The vshufps and vshufpd Instructions

  • The vshufps and vshufpd instructions are similar to shufps and shufpd. They allow you to shuffle the values in 128-bit XMM registers or 256-bit YMM registers.

  • The vshufps and vshufpd instructions have four operands: a destination XMM or YMM register, two source operands (src1 must be an XMM or a YMM register, and src2 can be an XMM or a YMM register or a 128- or 256-bit memory location), and an imm8 operand.

vshufps xmmdest, xmmsrc1, xmmsrc2/mem128, imm8
vshufpd xmmdest, xmmsrc1, xmmsrc2/mem128, imm8

vshufps ymmdest, ymmsrc1, ymmsrc2/mem256, imm8
vshufpd ymmdest, ymmsrc1, ymmsrc2/mem256, imm8
  • For the 256-bit vshufps instructions, the imm8 operand is an array of four 2-bit values. These 2-bit values select one of four single-precision values from the source locations as shown below:

  • The vshufps instruction also allows you to specify XMM and 128-bit memory operands. In this form, it behaves quite similarly to the shufps instruction except that you get to specify two different 128-bit source operands and it zeroes the HO 128 bits of the corresponding YMM register.

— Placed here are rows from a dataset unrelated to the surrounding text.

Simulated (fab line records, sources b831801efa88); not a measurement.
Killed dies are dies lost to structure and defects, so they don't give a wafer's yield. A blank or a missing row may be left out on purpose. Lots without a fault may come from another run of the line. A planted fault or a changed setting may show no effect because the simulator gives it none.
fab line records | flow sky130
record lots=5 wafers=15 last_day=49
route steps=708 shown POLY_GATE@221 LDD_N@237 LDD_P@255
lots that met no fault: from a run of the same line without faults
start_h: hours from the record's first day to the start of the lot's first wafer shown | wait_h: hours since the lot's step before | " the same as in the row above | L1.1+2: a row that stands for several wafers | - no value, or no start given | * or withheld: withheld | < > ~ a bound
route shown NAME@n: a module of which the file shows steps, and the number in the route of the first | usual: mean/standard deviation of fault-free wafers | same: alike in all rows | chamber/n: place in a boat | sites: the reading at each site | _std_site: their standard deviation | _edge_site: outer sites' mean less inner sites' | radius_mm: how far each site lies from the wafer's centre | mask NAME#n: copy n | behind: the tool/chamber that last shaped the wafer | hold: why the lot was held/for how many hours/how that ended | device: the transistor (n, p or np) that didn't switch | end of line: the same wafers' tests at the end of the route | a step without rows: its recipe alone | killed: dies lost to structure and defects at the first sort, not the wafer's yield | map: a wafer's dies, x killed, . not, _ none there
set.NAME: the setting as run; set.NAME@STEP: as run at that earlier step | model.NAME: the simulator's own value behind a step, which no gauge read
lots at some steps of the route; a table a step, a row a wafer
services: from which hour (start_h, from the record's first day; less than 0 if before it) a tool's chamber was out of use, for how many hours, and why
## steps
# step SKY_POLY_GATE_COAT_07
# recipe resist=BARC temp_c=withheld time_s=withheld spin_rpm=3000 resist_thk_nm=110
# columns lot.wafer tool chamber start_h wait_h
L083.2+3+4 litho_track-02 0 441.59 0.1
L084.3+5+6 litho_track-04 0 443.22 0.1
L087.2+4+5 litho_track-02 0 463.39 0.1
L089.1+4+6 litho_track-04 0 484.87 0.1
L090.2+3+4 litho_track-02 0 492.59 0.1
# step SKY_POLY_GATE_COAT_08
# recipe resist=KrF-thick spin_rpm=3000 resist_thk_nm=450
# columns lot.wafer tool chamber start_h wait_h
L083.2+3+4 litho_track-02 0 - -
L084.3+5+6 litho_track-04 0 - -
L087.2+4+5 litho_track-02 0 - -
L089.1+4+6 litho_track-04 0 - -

  • The vshufpd instruction is an extension of shufpd to 256 bits. As there are four double-precision values present in a 256-bit YMM register, vshufpd needs 4 bits to select the source indexes

  • Like the vshufps instruction, vshufpd also allows you to specify XMM registers if you want a three-operand version of shufpd.

The (v)unpcklps, (v)unpckhps, (v)unpcklpd, and (v)unpckhpd Instructions

  • The unpack (and merge) instructions are a simplified variant of the shuffle instructions. These instructions copy single- and double-precision values from fixed locations in their source operands and insert those values into fixed locations in the destination operand.

  • The unpcklps and unpckhps instructions choose half their single-precision operands from one of two sources, merge these values, and then store the merged result into the destination operand

unpcklps xmmdest, xmmsrc/mem128
unpckhps xmmdest, xmmsrc/mem128
  • The XMMdest operand serves as both the first source operand and the destination operand. The XMMsrc/mem128 operand is the second source operand.

  • The unpcklps instruction copies the two LO single-precision values from the source operand to bit positions 32 to 63 (dword 1) and 96 to 127 (dword 3). It leaves dword 0 in the destination operand alone and copies the value originally in dword 1 to dword 2 in the destination

unpcklps instruction operation
  • The unpckhps instruction copies the two HO single-precision values from the two sources to the destination register

unpckhps instruction operation
  • The unpcklpd and unpckhpd instructions do the same thing as unpcklps and unpckhps except, of course, they operate on double-precision values rather than single-precision values.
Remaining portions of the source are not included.